WORLD MYSTERY TOUR: “C” is for CALIFORNIA–Part One
So many mysteries and thrillers are set in California. I will pick ones that are of note for one reason or the other, and my apologies for anyone that I might have omitted.
First, an acknowledgement to writers who have set their hardboiled fiction in Los Angeles. The hardboiled detective gets enmeshed in the crime and wickedness all around him, yet is still somehow detached from it. Any emotion is replaced by a tough, cynical attitude. One may argue which city is grittier, but I feel Los Angeles is the best hardboiled location. People move to LA to do their own thing, not to socialize. That is where the detachment comes from, and thus LA gives you hardboiled on a silver platter. In this vast metropolitan area (I live in Pasadena but still sometimes say I live in Los Angeles), you, the solitary driver in your car are surrounded by a sea of cars, all of them with their windows tightly shut. You are there and you look like you’re there, but in fact you are aloof from everyone, just like the hardboiled detective.
Prominent among hardboiled writers was Raymond Chandler (July 23, 1888 – March 26, 1959). One of the most quoted authors for his “Chandlerisms,” he had a strong influence on American popular literature, and is considered to be a founder, along with Dashiell Hammett, of the hardboiled school of detective fiction.

RAYMOND CHANDLER (Photo: telegraph.co.uk)
His famous protagonist, Philip Marlowe, has an office at #615 on the sixth floor of the Cahuenga Building on Hollywood Boulevard near Ivar, which is quintessential Hollywood (never to be confused with Beverly Hills). Years ago when I came to Los Angeles, Hollywood Boulevard was grungy and fading like a sad old movie star, and it was easy to imagine Philip Marlowe walking this street. But now, with the Dolby Theater, a huge glass-facaded Gap Store and other familiar chains, the boulevard is bright and glitzy but with less character than before.
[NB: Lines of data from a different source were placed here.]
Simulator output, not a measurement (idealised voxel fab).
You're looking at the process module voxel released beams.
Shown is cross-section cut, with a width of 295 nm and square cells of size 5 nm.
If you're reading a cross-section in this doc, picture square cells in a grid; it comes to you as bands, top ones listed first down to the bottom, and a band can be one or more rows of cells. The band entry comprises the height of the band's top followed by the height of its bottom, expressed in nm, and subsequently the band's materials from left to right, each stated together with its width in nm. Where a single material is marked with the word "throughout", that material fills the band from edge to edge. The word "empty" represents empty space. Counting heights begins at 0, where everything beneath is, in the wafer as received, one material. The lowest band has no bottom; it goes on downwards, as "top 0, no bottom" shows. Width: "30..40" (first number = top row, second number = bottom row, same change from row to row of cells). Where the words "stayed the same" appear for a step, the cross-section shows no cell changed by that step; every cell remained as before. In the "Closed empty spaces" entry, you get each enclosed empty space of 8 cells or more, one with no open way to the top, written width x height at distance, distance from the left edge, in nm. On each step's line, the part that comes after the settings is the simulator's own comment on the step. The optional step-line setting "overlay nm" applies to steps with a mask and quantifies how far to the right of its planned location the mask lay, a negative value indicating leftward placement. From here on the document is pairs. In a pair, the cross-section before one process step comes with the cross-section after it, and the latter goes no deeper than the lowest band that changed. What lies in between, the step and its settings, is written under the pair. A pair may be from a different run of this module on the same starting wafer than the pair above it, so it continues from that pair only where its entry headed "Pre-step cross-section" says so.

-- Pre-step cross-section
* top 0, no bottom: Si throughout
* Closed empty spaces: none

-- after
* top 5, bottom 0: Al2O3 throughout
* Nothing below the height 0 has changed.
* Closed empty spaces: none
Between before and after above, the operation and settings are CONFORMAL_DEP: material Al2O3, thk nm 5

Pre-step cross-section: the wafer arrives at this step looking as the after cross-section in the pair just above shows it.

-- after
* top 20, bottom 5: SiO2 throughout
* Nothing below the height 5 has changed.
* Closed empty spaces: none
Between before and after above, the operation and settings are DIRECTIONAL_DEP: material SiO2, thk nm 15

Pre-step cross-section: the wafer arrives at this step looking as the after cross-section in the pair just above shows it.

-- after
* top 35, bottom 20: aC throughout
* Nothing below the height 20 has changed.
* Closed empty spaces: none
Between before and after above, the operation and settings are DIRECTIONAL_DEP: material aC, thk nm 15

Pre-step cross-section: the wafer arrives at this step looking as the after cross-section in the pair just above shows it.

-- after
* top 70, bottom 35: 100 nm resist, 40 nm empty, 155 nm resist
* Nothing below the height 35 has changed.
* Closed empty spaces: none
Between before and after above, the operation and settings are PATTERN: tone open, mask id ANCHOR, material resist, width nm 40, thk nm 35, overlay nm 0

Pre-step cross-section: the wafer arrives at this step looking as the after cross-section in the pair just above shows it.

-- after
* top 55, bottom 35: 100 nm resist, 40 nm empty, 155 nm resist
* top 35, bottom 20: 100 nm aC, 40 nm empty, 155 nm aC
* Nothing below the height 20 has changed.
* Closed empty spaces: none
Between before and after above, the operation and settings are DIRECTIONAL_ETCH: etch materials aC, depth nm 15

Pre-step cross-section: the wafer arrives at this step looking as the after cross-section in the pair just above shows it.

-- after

Some of Chandler’s masterpieces are Farewell, My Lovely (1940), The Little Sister (1949), and The Long Goodbye (1953). I have not read everything Chandler wrote, but some of my most favorite lines are:
From The High Window–”He didn’t curl his lip because it had been curled when he came in…”
From The Big Sleep–“Such a lot of guns around town and so few brains…”
From The Long Goodbye–”She opened her mouth like a firebucket and laughed. That terminated my interest in her…”
It’s much harder to pull these lines off in twenty-first century writing, but some novelists can still do it, and we’ll take a look at one or two of them in upcoming “C is for California” blogs.